I like travelling by train and Indian Rail is no exception. I'm sat on one now and I've just seen 4 kids washing themselves in a river jumping and waving manically at the sight of us. You see some amazing stuff. However, after the comparative luxury of our european sleeper (see The Joy of Sleeper Trains) Indian sleepers make you want to dettol yourself - inside and out.
Before I talk through the odds and sods of our experiences on Indian Rail I should say that we were warned, by at least 2 trustworthy individuals, the only way to travel in this country is in 1st Class. We've been on 8 significant train journey's (nine hours or more) and this is our breakdown:
1st Class – 2 times
2nd Class – 3
3rd Class – 2
4th Class – 1...
So we've only got ourselves to blame. That and the fact that trains book up so early in advance that we'd find a waiting list of 40 people for seats on trains we had to get on. The difference in classes comes down to three things; 1) number of people in your carriage 2) cleanliness (what would be the point in cleaning the whole train?) and 3) privacy.
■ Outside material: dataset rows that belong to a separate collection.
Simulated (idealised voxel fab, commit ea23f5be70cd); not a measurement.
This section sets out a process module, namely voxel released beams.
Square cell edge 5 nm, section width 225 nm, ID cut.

Our time in 4th class – or sleeper as it is known – was particularly gruesome. For most of that journey the long suffering Chloe bore the expression of someone who had just swallowed a worm. Incidentally, before I forget, and perhaps providing some sort of context, we met this couple and the bloke told me how his girlfriend had instructed him not to go to sleep and watch to his girlfriend throughout the night. That was in 2nd class.
The actual sleeping part of the journeys has its drawbacks. Some people just go flat out from the start of the journey to the end regardless of time of day. Some opportunists will take a free bed so when you get on – normally in the early hours of the morning – there is some random fella in your bed. And in your fresh sheets too. Nice. When I do get a bed its normally 6 inches too short so my legs stick through the curtain (no walls outside of 1st) that separates our cabin and the corridor. Most people fail to spot my protruding leg so during the night people are regularly attempting to walk through it. Comfy. Its an experience no doubt about it.
The tea and coffee wallah's are my favourite part of the journey. They're great and generally in good spirits. They scurry around, back and forth, every 2 minutes offering their small cups of deliciously sweetened caffeine goodness. It goes a bit like this. You hear “chai, chai, chai” or “corrfee, corrfee, corrfee” in the distance. By the time they have reached your seat you've heard the chant 20-30 times. Given the regularity of their visits this is the soundtrack to your journey. When they get to you have two choices. One – ignore completely (easiest); two – take a cup at 7p a go; three – politely pass up the brew (error). Any interaction, verbal or non-verbal, is a sign of interest. Their chant takes on an extra dimension.
Wallah: Chai, chai, chai... CHAI?
Me: No thank-you
Wallah: CHAI?
Me: No
Wallah: No Chai?
Me: No
Wallah: Chai?
We've taken on a lot of Indian food on the trains too. Risky but delicious. We met a young Indian lady on one train and she said she never touched the stuff. Made her friend very ill. Here's us, detolling every surface we come into contact with, bottled water everywhere, not touching around our mouths (random tip from an Italian travelling veteran) and here we are scoffing food an Indian wouldn't touch. No guts, no glory my friend.
After finishing one small banquet of Indian train food I took a considerable amount of empty waste packets to the bin in the corridor. I couldn't find it so I asked the ticket conductor. He pointed to a small gap in between two carriages through which I could see daylight and the tracks below. When I appeared reluctant he snatched it and dropped it through the gap. And that's how its done in India.
One final recollection for you in keeping with the theme of unusual Indian behaviour...
On one journey I took a walk to the exit doors to check out the stunning views (many cabin windows have such bad condensation or are so heavily tinted that you cant see a thing) and I saw in the distance what appeared to be a man squat on the side of the tracks. I think you know what he was doing. I thought to myself, silly place to go, what with the trains likely to pass. As we got closer to the squatting man I noticed he was carefully observing folks like me hanging out of the doors. He spotted someone he knew and began waving and smiling vigorously. Whilst he was squat there. Right in the middle of his business.
As I said, stunning views.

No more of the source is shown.